Wood, M. A., Mitchell, M., Pervan, F., Anderson, B., O’Neill, T., Wood, J., & Arpke-Wales, W. (2023). Inviting, affording and translating harm: Understanding the role of technological mediation in technology-facilitated violence. The British Journal of Criminology, 1–21.
Open access: Yes
Notes: Authors foreground the need to better understand how digital technologies shape the enactment of harm to others—that is, the mediation processes. Indeed, they argue that prevailing theories in the study of digital violence—extension theories and actor-network theory—are helpful but insufficient to explain this phenomenon. By engaging with postphenomenology, authors construct a typology to study the intersections between users’ intentions and digital media. Based on this typology, they build a decision tree to identify and respond to technology-facilitated violence.

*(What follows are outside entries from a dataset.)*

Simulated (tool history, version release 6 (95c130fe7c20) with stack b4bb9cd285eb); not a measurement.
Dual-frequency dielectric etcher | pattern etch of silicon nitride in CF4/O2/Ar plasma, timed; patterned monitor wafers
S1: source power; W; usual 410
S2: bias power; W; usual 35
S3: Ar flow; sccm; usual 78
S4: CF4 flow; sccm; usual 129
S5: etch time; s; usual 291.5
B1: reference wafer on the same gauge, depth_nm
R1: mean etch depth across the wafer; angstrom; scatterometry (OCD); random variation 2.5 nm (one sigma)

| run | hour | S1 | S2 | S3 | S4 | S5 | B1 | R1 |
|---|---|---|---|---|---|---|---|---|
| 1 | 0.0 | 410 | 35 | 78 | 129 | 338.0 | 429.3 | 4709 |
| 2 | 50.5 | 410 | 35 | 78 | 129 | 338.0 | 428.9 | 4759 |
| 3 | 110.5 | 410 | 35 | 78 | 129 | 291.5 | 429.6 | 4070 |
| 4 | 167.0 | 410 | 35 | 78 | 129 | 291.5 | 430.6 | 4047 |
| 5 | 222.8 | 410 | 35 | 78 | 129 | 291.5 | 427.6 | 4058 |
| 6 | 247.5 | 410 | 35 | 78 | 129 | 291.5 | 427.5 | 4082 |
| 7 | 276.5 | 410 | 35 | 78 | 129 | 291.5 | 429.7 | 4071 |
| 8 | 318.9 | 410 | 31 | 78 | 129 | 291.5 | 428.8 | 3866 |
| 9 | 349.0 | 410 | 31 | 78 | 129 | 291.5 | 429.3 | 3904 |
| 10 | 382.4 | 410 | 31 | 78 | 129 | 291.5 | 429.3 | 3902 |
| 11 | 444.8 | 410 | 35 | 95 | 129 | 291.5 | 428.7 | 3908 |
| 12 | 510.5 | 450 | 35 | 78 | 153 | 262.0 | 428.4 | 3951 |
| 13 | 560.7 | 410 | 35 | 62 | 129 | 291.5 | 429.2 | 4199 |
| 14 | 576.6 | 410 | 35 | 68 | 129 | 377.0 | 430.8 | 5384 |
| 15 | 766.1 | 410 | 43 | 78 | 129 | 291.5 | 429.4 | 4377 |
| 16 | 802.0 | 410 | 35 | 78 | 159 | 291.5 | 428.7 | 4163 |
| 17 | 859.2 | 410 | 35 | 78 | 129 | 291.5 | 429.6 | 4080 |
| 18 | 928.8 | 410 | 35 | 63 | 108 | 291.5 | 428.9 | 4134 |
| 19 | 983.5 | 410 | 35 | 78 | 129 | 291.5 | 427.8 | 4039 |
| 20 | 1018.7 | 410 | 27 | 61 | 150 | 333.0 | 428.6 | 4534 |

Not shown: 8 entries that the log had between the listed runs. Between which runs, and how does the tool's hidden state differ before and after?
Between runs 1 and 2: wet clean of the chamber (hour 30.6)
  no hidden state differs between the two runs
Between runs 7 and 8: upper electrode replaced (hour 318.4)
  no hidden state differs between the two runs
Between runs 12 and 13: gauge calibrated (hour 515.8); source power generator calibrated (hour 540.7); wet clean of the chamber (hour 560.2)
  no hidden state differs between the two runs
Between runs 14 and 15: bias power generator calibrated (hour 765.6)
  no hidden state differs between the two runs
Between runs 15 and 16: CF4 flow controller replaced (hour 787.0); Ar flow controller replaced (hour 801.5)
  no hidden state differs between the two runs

Quote: “While the existing literature has focused primarily on technology’s ability to express and extend the capabilities of individuals who perpetrate violence, it has not thoroughly addressed technology’s ability to shape perpetrators’ perceptions, experiences and actions.” (p.2)
Abstract: Technologies not only extend capabilities but also mediate experience and action. To date, however, research on technology-facilitated violence has not focused on the role technological mediation plays in acts of violence facilitated through technology. In response to this lacuna, this article develops a theoretical framework and typology for understanding the role technological mediation plays in producing technology-facilitated violence. First, drawing on postphenomenological theories of technology, we argue that technology-facilitated violence is best understood as a form of ‘harm translation,’ where a technology’s affordances and other properties ‘invite’ an individual to actualize harmful ends. Then, distinguishing between four modes of harm translation, we construct a typology for analysing the intersections between user intention and technological design that, together, facilitate violence. We argue that by attending to these distinctions our typology helps researchers and designers identify and address the specific causal dynamics involved in producing different kinds of technology-facilitated harm.